The Pioneer's "Auto PCM" and "Digital", in the case of your signal from your CD player, do the same thing. Your CD player outputs PCM, so that's what is being handled regardless of how the selection is made. Even in terms of how the player is connected, coax or optical, it's still just PCM, and once it's in the AVR, it's all handled identically, which is to be internally up-sampled to 24/96 and processed through the SHARC DSP.
Analog is an interesting situation in this case, if you're actually playing an HDCD. If so, the internal processing of the Rotel is necessary to properly decode the HDCD and get the benefit of that format. The only way that's coming out of the Rotel is the analog jacks. Now that's not a real problem, because your Pioneer AVR will re-digitize that signal at 24/96 (but that performs more like an optimistic 20/96) which should be a fairly good match to the 18 bit HDCD performance (as your Rotel manual states), especially considering HDCD's "Peak Extend" function. But, all that considered, there still be not much to be gained from HDCD > Analog > Pioneer. The reason I say the Pioneer, even though it's spec'd at 24/96 for analog inputs to its ADC, there are no inexpensive real 24/96 ADCs in the world. Most barely make it to 20 bits, with many performing up to 18 bits. A real 24 bit-performance ACD is a beastly expensive device that wouldn't be found in an AVR's rarely-used analog inputs.
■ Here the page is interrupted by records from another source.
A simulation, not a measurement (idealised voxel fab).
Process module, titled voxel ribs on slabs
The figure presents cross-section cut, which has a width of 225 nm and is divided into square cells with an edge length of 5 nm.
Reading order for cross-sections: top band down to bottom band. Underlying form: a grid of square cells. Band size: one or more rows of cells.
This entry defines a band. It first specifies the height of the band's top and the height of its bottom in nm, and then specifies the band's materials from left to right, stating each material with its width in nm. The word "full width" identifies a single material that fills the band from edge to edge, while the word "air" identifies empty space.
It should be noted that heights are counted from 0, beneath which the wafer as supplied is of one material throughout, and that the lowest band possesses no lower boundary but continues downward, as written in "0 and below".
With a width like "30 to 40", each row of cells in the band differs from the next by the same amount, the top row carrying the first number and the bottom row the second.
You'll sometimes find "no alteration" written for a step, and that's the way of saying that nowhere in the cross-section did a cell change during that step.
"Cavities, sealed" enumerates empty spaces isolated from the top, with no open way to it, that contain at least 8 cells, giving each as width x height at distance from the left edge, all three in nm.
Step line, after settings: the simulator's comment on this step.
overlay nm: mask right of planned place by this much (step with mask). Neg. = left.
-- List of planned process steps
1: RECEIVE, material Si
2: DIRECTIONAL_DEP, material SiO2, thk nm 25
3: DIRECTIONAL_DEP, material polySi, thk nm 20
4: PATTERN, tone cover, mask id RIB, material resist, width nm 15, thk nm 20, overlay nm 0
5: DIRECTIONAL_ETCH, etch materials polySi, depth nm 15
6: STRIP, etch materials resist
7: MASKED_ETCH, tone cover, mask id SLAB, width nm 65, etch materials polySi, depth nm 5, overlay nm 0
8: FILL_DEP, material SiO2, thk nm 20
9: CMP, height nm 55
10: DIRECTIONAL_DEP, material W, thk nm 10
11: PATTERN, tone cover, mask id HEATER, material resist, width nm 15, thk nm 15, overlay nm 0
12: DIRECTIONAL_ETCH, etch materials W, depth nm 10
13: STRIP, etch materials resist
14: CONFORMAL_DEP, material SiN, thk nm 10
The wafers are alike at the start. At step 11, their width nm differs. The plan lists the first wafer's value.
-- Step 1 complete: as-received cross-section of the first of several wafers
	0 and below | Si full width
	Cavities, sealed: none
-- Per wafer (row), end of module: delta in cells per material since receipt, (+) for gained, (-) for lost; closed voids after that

So what you've got is an HDCD with an optimistic 18 bits at 44.1 being sent via analog to an ADC running at barely 20/96 performance. The end result will likely be closer to 17/44.1 performance after all of that, and now you're pretty much close to a high-end standard CD player with no HDCD.
Anyway, the short story is, for HDCD playback you should use the analog outputs/inputs. For standard CDs, the coaxial connection (PCM) would be better, slightly.